Steady recovery
? SPOST’s 3Q EBIT of S$38m (+26% qoq, +46% yoy) was a slight beat, driven by strong freight forwarding and e-commerce volumes.
? Post and parcel segment could see further margin recovery ahead with continued growth in e-commerce volumes and Singapore borders reopening.
? SPOST is also stepping up its investments in Australia to build it into its second home market. Reiterate Add. Our TP remains at S$0.90.
Good improvements across 3QFY3/22
SPOST posted a strong set of numbers, with 3QFY22 operating profit of S$38m (+20% qoq, +46% yoy). 9MFY22 operating profit of S$89m (+35% yoy) made up 83%/85% of our/Bloomberg consensus forecasts, slightly above expectations, as 4Q is typically a seasonally weak quarter. Profit improvement mainly came from 1) strong performance for freight forwarding business, 2) growth in domestic e-commerce volumes, and 3) 1-month contribution from newly consolidated financials of Freight Management Holdings (FMH, a 4PL service company in Australia).
Riding on e-commerce growth
We believe that SPOST’s post and parcel segment can see further recovery in FY23F. Domestically, e-commerce volumes grew to 15.5m in 3QFY22 (+23% qoq, +50% yoy) helped by year-end peak shopping season and one-off nationwide distribution projects such as for ART kits and mouth gargles; we expect continued growth riding on structural increase of e-commerce penetration. On the international front, international post and parcel (IPP) business has already seen some profit recovery in 3QFY22, and we expect further recovery as flight capacity out of Changi Airport recovers more significantly. That will help alleviate conveyance costs, and aid margin recovery for the IPP business.
Further investments in logistics to grow to the next level
SPOST’s freight forwarding business continued its strong performance in 3QFY22, benefiting from higher volume and sea freight rates. At the same time, SPOST is stepping up its investments in Australia with the intention of building it into its second home market. Aside from the stake increase in FMH, SPOST will also continue to build scale and capabilities, as well as drive synergies between its existing Australian businesses to drive further growth in the region.

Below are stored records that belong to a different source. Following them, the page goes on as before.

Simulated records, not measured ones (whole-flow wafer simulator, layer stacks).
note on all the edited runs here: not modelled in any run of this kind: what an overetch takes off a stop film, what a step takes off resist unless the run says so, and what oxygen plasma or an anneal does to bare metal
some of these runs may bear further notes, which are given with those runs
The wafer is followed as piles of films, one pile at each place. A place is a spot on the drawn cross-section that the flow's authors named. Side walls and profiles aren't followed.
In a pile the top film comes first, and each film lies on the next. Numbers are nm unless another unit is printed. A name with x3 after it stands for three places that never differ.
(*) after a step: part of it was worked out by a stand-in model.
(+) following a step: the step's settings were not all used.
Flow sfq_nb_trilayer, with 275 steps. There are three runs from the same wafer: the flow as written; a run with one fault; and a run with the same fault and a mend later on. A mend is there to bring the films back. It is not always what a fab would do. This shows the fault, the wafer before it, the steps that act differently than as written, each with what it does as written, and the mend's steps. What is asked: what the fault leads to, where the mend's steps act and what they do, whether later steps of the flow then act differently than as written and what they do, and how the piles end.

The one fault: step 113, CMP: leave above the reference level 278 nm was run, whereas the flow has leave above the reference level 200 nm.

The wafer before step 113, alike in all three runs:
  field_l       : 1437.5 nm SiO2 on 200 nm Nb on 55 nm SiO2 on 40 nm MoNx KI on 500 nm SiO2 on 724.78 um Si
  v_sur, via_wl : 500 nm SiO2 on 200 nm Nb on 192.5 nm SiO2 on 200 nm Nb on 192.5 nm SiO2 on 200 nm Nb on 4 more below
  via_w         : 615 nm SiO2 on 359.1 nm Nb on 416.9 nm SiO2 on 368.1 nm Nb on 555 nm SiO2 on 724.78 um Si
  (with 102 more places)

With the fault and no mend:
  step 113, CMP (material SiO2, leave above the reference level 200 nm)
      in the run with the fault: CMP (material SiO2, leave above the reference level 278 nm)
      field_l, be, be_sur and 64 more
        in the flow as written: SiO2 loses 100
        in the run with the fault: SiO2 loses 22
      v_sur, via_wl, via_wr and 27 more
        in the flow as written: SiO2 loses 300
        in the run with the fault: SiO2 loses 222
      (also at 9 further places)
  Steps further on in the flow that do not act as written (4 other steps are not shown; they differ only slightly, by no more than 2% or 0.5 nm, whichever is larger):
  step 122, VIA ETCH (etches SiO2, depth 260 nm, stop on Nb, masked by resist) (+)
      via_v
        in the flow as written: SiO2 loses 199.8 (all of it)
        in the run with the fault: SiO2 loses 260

Reiterate Add with a TP of S$0.90
Reiterate Add; we expect earnings recovery as more flights through Changi gradually resume. Valuation is attractive as SPOST is trading at 1.3 s.d below mean. We lift FY22- 24F EPS by 1.8-2.5% on higher e-commerce volume assumptions. Our TP is kept at S$0.90, based on 18.8x FY23F P/E (0.5 s.d. below historical average). Potential re-rating catalysts: earnings-accretive M&A and greater visibility on border opening. Monetisation of its real estate portfolio (c.S$1bn) could also be a longer-term catalyst. Downside risks include intensifying competition within domestic e-commerce last mile delivery space.